Disbelief can come from outside of our personal experience: from the events that occur around the world. The 8 seminary students murdered in their seminary library on Thursday is an example. On the same day, in Baghdad, 69 people were killed in an open air market by a massive car bomb. It seems natural for the parents, family and friends of those people murdered to want their loved ones brought back just as Jesus brought one of his loved ones back from the grave. Resentment, anger, simmering rage even, can all fester into and concretize disbelief in what we hear in the Gospel today.

Yet, setting aside disbelief is what we are asked to strive for today, to help us prepare for Easter Sunday morning. This Gospel is asking us to look at death in a different way and is really pointing us in a new direction. The raising of Lazarus from the dead is a precursor to, and has direct correlation to Jesus on the Cross, Jesus in the tomb and Jesus arisen on Easter Sunday morning. The account of Lazarus being raised is preparing us for Jesus' triumphal resurrection. Jesus' actions in regard to Lazarus, in the Gospel of John, are the essential causal elements that moved the Jewish authorities to seek Jesus' death....Gail O'Day says "Because Jesus gives life, the Sanhedrin seek to take his" (this plotting occurs right after today's Gospel.)

And this juxtaposition of Jesus giving life to a dear loved one being a precursor of his own death and resurrection, as well as being the pivotal point, the tipping point that caused his enemies to finally take the ultimate steps to have him be put to death are critical things for us to recognize today. And by recognizing this we can then address a fundamental question asked by today's Gospel: Aren't we, all of us sitting here, the embodiment of Lazarus: Jesus' loved one? We are Lazarus in the tomb for whom Jesus wept. We are Jesus' loved ones.

And from that question we can think about whether or not we believe that we might actually be able to be so unconditionally loved. Or do we think that we need to earn Jesus' love...to do something to deserve it, to be worthy of it? Consider this: every event we have heard in these marathon Lenten Gospels these last five weeks is leading us to believe and accept this extraordinary truth: that we are profoundly loved...that we are indeed God's beloved....this God who is defined as that which nothing greater can be conceived. This mighty and unimaginable love is right there for us, in all that we are and in all that God has made us to be.
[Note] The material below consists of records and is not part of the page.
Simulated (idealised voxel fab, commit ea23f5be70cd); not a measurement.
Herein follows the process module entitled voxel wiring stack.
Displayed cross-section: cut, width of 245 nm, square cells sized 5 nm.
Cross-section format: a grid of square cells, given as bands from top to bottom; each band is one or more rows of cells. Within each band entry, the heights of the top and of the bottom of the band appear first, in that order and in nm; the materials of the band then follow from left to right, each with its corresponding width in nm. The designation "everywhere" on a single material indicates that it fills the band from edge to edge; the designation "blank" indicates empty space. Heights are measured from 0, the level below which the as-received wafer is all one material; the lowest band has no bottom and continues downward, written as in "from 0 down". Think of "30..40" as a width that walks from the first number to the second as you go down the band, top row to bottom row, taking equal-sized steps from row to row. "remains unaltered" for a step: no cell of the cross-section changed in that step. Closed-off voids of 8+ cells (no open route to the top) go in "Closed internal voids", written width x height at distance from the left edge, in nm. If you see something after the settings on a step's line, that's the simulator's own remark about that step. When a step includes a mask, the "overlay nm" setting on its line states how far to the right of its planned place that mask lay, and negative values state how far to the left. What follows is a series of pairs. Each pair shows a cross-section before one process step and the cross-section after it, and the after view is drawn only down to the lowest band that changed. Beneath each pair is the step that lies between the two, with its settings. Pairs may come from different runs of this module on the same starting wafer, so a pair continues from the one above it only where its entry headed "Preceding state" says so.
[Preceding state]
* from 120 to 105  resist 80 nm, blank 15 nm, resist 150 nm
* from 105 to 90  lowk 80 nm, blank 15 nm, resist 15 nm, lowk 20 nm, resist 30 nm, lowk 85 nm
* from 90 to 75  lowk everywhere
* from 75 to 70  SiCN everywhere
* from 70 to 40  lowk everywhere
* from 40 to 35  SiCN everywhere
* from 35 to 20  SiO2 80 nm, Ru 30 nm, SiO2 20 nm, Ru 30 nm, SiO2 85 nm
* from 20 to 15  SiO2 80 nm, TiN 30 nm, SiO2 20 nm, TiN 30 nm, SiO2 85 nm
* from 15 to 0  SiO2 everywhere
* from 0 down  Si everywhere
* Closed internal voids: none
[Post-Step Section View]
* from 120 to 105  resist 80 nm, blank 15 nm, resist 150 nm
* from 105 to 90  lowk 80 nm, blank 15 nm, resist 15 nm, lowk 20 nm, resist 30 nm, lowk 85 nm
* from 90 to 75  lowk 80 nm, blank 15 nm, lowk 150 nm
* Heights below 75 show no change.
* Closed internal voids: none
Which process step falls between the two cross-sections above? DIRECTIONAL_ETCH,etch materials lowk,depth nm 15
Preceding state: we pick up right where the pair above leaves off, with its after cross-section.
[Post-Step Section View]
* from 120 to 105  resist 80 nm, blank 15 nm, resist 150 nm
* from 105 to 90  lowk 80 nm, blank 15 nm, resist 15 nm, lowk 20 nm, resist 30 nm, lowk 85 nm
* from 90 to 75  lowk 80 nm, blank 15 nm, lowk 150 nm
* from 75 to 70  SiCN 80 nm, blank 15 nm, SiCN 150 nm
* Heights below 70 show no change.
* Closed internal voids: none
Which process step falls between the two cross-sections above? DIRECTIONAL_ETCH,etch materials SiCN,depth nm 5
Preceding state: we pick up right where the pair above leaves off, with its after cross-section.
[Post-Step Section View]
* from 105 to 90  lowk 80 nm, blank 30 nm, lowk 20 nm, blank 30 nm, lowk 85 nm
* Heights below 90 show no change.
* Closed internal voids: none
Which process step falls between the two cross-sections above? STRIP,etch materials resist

Although Aquinas' definition of the mysterious nature of God may be murky, we know this mighty and unimaginable love is not murky, it may be a mysterious gift, but this gift of love is not murky. Jesus, who we hear weeping at Lazarus' grave, is weeping for us too, weeping for the love of us. Jesus is calling us, each of us, from death's door by accepting this love, by living into it, by rejoicing in it, by allowing it to transform us and through that transformation, changing the lives of others as well. Jesus is weeping for us to move from darkness to the light that is his to bestow: moving from being overwhelming negative in our outlook to a positive and loving embrace of life and each other. Jesus is inviting us into this new world with a promise of another life to follow this one.... Each and every day we need to remind ourselves of this impossible love that is ours; by doing so the events of Holy Week and Easter will be for us more powerful and significant than they have ever been before, as we will be encountering and embracing this mighty and unimaginable love, free of our bonds and our blindness and fully embraced by God.